What is the company's business?
Titan is the market leader in the organised watch (53% of FY05 sales) and jewellery (47% of FY05 sales) segments. Watches account for 76% of overall PBIT with the rest being accounted for by the jewellery division. The company also has presence in the precision engineering segment where it plans to leverage on its engineering expertise (revenues are a part of the watches division). After expanding rapidly in the international markets, Titan has scaled down its presence and is focusing on building the export business in a gradual manner.

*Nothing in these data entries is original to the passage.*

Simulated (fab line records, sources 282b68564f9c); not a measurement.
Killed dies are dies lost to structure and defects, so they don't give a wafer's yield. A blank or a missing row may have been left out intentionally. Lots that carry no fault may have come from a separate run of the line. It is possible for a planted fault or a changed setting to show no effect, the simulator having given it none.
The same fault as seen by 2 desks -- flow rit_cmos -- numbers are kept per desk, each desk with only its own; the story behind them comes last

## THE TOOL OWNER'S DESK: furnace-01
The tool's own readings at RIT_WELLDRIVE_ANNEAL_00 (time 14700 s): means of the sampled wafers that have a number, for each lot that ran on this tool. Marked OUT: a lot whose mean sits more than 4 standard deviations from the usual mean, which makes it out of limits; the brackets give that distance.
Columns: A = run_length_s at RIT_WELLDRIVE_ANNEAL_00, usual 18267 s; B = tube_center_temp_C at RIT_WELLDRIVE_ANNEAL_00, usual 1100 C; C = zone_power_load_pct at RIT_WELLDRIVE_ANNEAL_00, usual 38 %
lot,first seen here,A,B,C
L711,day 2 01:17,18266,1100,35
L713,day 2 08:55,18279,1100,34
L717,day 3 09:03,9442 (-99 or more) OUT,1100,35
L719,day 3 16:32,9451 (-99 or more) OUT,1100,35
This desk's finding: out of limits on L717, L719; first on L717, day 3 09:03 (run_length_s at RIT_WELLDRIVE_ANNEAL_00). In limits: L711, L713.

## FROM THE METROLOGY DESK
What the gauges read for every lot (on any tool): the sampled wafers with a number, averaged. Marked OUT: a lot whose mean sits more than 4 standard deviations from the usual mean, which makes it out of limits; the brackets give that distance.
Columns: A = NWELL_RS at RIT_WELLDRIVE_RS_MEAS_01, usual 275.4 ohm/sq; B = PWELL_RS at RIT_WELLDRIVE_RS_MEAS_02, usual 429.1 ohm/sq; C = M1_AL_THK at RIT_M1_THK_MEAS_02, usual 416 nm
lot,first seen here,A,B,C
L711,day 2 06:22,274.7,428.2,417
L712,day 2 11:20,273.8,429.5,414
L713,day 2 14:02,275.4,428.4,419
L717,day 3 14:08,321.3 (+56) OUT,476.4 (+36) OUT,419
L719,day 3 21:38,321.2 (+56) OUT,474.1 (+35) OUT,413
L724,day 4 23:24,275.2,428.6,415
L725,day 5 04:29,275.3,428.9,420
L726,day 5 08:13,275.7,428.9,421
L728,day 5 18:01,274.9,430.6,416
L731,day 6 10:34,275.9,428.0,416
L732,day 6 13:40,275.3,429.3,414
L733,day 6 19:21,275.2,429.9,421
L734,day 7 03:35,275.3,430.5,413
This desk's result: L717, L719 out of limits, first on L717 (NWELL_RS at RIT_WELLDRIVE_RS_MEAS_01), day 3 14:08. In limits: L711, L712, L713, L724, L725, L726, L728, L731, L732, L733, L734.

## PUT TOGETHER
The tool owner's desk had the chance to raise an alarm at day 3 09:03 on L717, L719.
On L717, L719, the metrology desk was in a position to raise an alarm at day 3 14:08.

What has driven performance in 2QFY06?
Revenue growth not surprising: Net sales in 2QFY06 grew by 29% YoY, led by robust performance of both the watches and the jewellery segments. The company continues to invest in brand extensions in both these divisions, apart from expansion of network, which is propelling the topline growth. Also, as compared to around Rs 60 m as revenues from the machine tools division in FY05, Titan plans to generate around Rs 200 m in FY06 on the back of good order book position. This has also added to the overall topline growth.

Robust margins: The first half of the fiscal is not the peak season for both the jewellery and watch divisions and the margin performance has to be viewed in this backdrop. While the watch division has posted profits as compared to loss in the same period previous year, the jewellery division continues to impress on the margins side. We have factored in 5.5% as overall EBIT margins for the jewellery division for FY06 and going by the first half numbers, there is a need to upgrade our margin estimate.

Segmental break-upů
(Rs m) 2QFY05 2QFY06 Change 1HFY05 1HFY06 Change
Revenues - Time products 1,561 1,934 23.9% 2,516 3,278 30.3%
PBIT margin -0.2% 2.1%   -0.1% 1.2%  
Revenues - jewellery 1,329 1,727 29.9% 2,471 3,388 37.1%
PBIT margin 1.6% 5.4%   0.9% 2.7%  
Overall EBIT margin 8.2% 14.6%   5.6% 10.0%  

Lower interest helps matters: As we had mentioned over the last two years, Titan was primarily focussed on reducing the working capital requirements through the implementation of ERP system, which is reflected in lower interest charges. The reduction in interest cost is in line with our estimates. Excluding the extraordinary items in both the quarters, the rise in net profit is on the higher side. The extraordinary expenses are towards diminution in the value of investments in its key subsidiaries).

What to expect?
At the current price of Rs 663, Titan is trading at a price to earnings multiple of 20 times our estimated FY08 earnings. While we believe that there is upside to our earnings estimates, in our view, the current valuation level adequately reflects in the near-term growth potential and therefore, one has to exercise caution. Having said that, if one takes a two to three year view, the ongoing rights issue (though will be earnings dilutive in nature), will enable Titan to retire some of its existing high cost debts and invest for expansion going forward. In our view, organised retailing will propel growth in jewellery and watches and despite higher competition, Titan is likely to consolidate its market share. On the balance, the risk-reward equation seems to be skewed towards risk at the current juncture.